By Alex Bridges -- firstname.lastname@example.org
Threats of legal action that stopped a first shot at securing loans for the regional jail project put officials and the financing agency on edge, according to email correspondence on the issue.
But some involved in the effort to finance the multimillion dollar project with the sale of moral obligation bonds did not take the threats so seriously, as indicated in other emails obtained by the Daily through a Freedom of Information Act request.
However, the Rappahannock Shenandoah Warren Regional Jail Authority Board blamed the vocal opponents of the project for derailing the initial bond sale, which they claim added $1.7 million to the total cost. The board asked their attorney to look into any legal recourse against the opponents for the interference.
VRA board Chairman William O'Brien received an email from Woodstock attorney Brad Pollack regarding the possible filing of a lawsuit by a client against the financing of the project. O'Brien, in an email dated June 20, responded: "Heads up noted. I've dealt with frivilous lawsuits in the past. Attempt to responsibly represent your client."
O'Brien also fired back at Karen Kwiatkowski, a "constitutional conservative" farmer from Mt. Jackson, former candidate for the Republican Party nomination to run for U.S. Congress and an opponent of the project. O'Brien took offense to Kwiatkowski calling the VRA's actions "rash." Shenandoah County Supervisor Sharon Baroncelli sent in an email questioning whether state legislators named in Kwiatkowski's statements would approve of being implicated.
Toms Brook resident Mark Prince did file a complaint July 2 in Shenandoah County Circuit Court seeking to void the financing of the project. The complaint has not been served on the VRA, the jail authority and SunTrust Bank.

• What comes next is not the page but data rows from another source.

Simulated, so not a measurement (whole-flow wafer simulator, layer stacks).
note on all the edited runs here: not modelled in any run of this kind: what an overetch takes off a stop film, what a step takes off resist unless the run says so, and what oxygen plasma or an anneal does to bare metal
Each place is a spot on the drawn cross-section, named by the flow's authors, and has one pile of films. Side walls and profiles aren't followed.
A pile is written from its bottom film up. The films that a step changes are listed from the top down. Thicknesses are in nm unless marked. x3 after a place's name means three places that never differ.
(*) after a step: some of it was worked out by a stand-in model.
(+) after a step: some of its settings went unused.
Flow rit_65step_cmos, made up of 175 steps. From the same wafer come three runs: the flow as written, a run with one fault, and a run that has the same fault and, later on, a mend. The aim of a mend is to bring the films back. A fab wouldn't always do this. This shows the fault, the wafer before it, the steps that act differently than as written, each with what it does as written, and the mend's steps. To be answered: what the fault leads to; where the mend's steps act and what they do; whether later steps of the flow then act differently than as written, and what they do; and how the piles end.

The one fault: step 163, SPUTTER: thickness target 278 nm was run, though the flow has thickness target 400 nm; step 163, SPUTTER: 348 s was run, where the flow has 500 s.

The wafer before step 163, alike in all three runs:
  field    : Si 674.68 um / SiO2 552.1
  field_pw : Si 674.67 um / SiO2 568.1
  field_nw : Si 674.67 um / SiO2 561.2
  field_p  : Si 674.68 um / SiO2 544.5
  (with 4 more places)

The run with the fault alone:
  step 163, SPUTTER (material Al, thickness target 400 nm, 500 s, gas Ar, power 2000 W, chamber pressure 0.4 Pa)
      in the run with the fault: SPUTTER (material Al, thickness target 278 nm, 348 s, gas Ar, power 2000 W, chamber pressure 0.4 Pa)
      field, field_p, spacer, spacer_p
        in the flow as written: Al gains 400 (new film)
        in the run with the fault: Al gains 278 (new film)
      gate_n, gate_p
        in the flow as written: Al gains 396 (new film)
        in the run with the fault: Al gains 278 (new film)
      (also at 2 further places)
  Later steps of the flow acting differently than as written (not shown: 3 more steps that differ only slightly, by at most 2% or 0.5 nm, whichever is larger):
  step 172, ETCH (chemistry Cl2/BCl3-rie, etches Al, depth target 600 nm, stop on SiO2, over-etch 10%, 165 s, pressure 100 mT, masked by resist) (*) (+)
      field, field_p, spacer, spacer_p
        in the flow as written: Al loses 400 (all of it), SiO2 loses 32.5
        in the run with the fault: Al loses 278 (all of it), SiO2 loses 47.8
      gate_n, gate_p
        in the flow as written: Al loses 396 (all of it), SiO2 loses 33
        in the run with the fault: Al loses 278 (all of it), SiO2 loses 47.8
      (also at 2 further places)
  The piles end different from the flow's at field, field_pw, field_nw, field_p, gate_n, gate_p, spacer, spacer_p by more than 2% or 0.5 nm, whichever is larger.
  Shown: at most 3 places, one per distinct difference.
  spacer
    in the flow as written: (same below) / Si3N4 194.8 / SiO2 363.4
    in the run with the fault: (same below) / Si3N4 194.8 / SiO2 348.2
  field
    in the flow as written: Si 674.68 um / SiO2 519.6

Ted Cole, senior vice president with Davenport & Company, the firm handling the project financing, stated in an email dated June 4: "I just spoke with Dennis Howard at SunTrust and he informed me that someone who opposes the jail project, Cindy Bailey I believe, contacted a number of senior management SunTrust Bank officials in Atlanta late last week to share her concerns. SunTrust is committed to closing the Note on schedule. They have however, retained Chris Kulp with Hunton & Williams to represent them on the transaction. Chris is also acting in the capacity of Underwriter's Counsel to the VRA bond underwriters, so he is familiar with the issues here. At this time, I know of no reason why the SunTrust Note will not close according to the schedule discussed at the RSW Board meeting last week."
The turmoil attracted members of the Shenandoah County Board of Supervisors who do not serve on the jail authority board. Supervisor David Ferguson, in an email dated June 25 to Douglas Walker, county administrator for Shenandoah County, asked for clarification on state funding for construction costs. In the same email, Ferguson stated: "I know I have ask for this information in the past but I would like to officially request information on all Shenandoah County Sheriff Office purchases for the past 24 months. I would like the list to include the funding source for each purchase. The list should include items that have been ordered but not received. If any item is not listed or identified I would like to know the reason why."
Walker responded to Ferguson: "I will process your request for information regarding Sheriff expenses, including specific purchases and funding sources and including any items ordered but not received to the extent that can be determined."
An email dated May 30 from John W. McCarthy, county administrator for Rappahannock County who also sits on the authority board, alludes to a meeting in early June: "The lady has been contacting some (but so far not all) Board members here and urging them to attend the meeting on Thursday. I have reminded them of the FOIA issues involved if a majority of them show up and 'discuss public business', but I think we have few takers, and the one or two who might come seem more curious than anything..." Emails do not identify the "lady."
The Daily recently received hundreds of pages of correspondence in electronic format composed of emails, strings of forwarded messages and replies. Many of the pages of the documents contained duplicate messages. The Daily made the request for the correspondence through Walker.
Walker had J. Jay Litten, county attorney, review the documents for any information exempt from FOIA. In fact, Litten redacted information on all or part of approximately 121 pages listed as having a subject of "bond closing," "threatened litigation," "litigation," "legal research," "making legal research available," and "privilege."
Litten cites "attorney-client privilege" as his reason for redacting information in the emails. In one instance, Litten redacted 29 pages dated June 15. Most of the emails which contained redacted information originated from Litten, though some started from the jail authority attorney Bill Hefty as well as Walker and Douglas Stanley, county administrator for Warren County and the chairman of the authority board.